Thanks for catching this. This must be a typo. Corrected it.
>
>> + break;
>> + case HV_X64_REGISTER_MSR_MTRR_PHYS_MASKC:
>> + wrmsrl(MTRRphysMask_MSR(0xc), reg64);
>> + break;
>> + case HV_X64_REGISTER_MSR_MTRR_PHYS_MASKD:
>> + wrmsrl(MTRRphysMask_MSR(0xd), reg64);
>> + break;
>> + case HV_X64_REGISTER_MSR_MTRR_PHYS_MASKE:
>> + wrmsrl(MTRRphysMask_MSR(0xe), reg64);
>> + break;
>> + case HV_X64_REGISTER_MSR_MTRR_PHYS_MASKF:
>> + wrmsrl(MTRRphysMask_MSR(0xf), reg64);
<snip>
>> +static struct miscdevice mshv_vtl_sint_dev = {
>> + .name = "mshv_sint",
>> + .fops = &mshv_vtl_sint_ops,
>> + .mode = 0600,
>> + .minor = MISC_DYNAMIC_MINOR,
>> +};
>> +
>> +static int mshv_vtl_hvcall_open(struct inode *node, struct file *f)
>> +{
>> + struct miscdevice *dev = f->private_data;
>> + struct mshv_vtl_hvcall_fd *fd;
>> +
>> + if (!capable(CAP_SYS_ADMIN))
>> + return -EPERM;
>> +
>> + fd = vzalloc(sizeof(*fd));
>> + if (!fd)
>> + return -ENOMEM;
>
> if (!fd) {
> f->private_data = NULL;
> return -ENOMEM;
> }
> Explicitly set to NULL to (avoid accidental use)

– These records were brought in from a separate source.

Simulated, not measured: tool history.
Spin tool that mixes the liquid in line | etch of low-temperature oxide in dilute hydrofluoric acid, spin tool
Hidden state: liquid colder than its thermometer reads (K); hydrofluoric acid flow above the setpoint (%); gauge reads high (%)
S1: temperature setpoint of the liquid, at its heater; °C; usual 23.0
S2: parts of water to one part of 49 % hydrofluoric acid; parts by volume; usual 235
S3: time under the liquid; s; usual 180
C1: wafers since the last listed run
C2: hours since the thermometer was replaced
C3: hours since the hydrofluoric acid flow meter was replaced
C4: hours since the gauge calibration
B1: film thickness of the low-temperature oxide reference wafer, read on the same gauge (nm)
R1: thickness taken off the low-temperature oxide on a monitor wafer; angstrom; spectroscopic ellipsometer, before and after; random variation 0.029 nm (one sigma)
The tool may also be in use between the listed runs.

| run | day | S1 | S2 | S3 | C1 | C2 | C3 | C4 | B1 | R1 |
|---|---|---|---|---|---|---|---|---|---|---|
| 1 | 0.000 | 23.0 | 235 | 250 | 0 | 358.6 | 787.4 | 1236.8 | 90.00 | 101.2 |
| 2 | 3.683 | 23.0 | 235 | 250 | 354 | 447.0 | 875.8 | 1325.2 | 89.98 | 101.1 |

> it can avoids potential issues in later functions that may attempt to
> access it. what is your view here ?
Makes sense. Will change it.
>
>> + fd->dev = dev;
>> + mutex_init(&fd->init_mutex);
>> +
>> + f->private_data = fd;
>
> Assign immediately after allocation ensures a consistent state and sequence
> f->private_data = fd;
> fd->dev = dev;
> mutex_init(&fd->init_mutex);
>
Done
>> +
>> + return 0;
>> +}
>> +
>> +static int mshv_vtl_hvcall_release(struct inode *node, struct file *f)
>> +{
>> + struct mshv_vtl_hvcall_fd *fd;
>> +
>> + fd = f->private_data;
>> + f->private_data = NULL;
>> + vfree(fd);
>
> what about ?
> if (fd) {
> vfree(fd);
> f->private_data = NULL;
> }
> adding a check will improves readability and robustness.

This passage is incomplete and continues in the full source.